The Battle of the Yarmuk (also spelled Yarmuq or Hieromyax) took place between the Arabs and the Byzantine Empire in 636. It is considered by some historians to have been one of the most significant battles in the history of the world, since it marked the first great wave of Muslim conquests outside Arabia, and heralded the rapid advance of Islam into Christian Palestine, Syria and Mesopotamia.

The battle took place only four years after the prophet Mohammed died in 632. He was succeeded by the first Caliph, Abu Bakr, who sought to bring all the Arabic-speaking peoples under Muslim control. In 633 Muslim armies invaded Syria, and after raids and skirmishing quickly captured Damascus in 635. Byzantine emperor Heraclius organized a force of about 40 000 troops on learning of the loss of Damascus and Emesa. The advance of this large Byzantine army, caused the Muslims under Khalid ibn Walid to abandon the cities, and retreat southward towards the River Yarmuk, a tributary of the River Jordan.

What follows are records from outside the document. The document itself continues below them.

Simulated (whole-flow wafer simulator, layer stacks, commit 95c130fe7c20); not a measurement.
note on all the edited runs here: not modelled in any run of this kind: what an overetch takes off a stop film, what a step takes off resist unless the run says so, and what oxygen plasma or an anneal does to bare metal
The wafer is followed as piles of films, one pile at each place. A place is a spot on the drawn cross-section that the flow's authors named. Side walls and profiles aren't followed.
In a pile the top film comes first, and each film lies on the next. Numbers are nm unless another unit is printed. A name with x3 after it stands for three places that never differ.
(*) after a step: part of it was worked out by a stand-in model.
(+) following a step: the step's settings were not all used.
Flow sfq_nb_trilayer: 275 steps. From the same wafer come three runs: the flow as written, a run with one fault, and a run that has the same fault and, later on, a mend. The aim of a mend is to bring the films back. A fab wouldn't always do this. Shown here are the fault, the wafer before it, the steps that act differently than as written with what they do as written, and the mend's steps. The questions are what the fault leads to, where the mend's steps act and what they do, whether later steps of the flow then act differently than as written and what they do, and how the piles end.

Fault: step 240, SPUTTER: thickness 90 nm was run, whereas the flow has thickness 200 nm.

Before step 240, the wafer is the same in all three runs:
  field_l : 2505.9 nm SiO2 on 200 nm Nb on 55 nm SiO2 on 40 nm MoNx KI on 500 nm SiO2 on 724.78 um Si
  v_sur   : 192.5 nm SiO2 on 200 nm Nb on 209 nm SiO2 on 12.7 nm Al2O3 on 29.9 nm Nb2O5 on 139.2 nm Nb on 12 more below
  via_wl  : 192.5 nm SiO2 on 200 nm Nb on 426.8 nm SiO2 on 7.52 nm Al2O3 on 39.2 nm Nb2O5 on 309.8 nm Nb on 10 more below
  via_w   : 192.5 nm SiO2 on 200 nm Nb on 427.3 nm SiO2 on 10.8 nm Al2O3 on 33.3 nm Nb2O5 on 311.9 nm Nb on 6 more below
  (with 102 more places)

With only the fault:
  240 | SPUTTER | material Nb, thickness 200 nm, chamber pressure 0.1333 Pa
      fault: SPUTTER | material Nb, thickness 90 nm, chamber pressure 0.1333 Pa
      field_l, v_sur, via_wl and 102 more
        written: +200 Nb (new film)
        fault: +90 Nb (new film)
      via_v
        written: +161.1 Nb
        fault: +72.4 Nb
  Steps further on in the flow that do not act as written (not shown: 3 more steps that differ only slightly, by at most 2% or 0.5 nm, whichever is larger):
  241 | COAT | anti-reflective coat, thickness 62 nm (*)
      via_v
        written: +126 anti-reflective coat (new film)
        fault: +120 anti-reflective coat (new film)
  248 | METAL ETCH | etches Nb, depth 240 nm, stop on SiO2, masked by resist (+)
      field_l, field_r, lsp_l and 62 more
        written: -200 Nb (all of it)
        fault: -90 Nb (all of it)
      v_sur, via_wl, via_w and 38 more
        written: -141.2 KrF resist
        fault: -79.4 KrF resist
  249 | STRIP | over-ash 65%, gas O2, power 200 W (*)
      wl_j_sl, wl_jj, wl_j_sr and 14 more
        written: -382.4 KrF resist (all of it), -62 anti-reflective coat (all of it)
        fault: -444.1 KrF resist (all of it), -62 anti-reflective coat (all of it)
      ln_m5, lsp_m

Part of the Byzantine force under Theodore the Sacellarius was defeated outside Emesa. The Arabs under Khalid ibn Walid met the other Byzantine commander, Bašnes in the valley of the Yarmuk River in late July. After a month of skirmishes, with no decisive action, the two armies finally confronted each other on August 20. According to Arab accounts, a strong south wind blew clouds of dust into the Christians' faces, and the soldiers wilted under the heat of the August sun. Despite this, Khalid was at first pushed back, but although his army was only about half the size of the Byzantine force, it was more unified then the multinational Imperial Army which contained Armenians, Slavs and Christian Arabs as well as regular Byzantine troops. According to some accounts the Muslims successfully bribed elements in the Byzantine army to defect, this task being made easier by the fact that the Arab Christians, Ghassanids, had not been paid for several months and whose Monophysite Christianity was persecuted by the Orthodox Byzantines. Some 12,000 Ghassanid Arabs switched sides. The Christian advance on the right flank, towards one of the camps containing the Arab women and families, was finally repulsed with the aid of some of the Arab women. Eventually renewed Arab counter-attacks broke through the Byzantine lines, and a rout ensued. Most of Bašnes men were either encircled and massacred, or driven to their deaths over a steep ravine. As a result of this disaster, all of Syria lay open to the Arabs. Damascus was recaptured by the Arabs within a month, and Jerusalem fell shortly after.

When news of the disaster reached Heraclius at Antioch, it is said that he bade a last farewell to Syria, saying, "Farewell Syria, my fair province. Thou art an enemy's now"; and left Antioch for Constantinople. Heraclius began to concentrate his remaining forces on a defense of Egypt instead.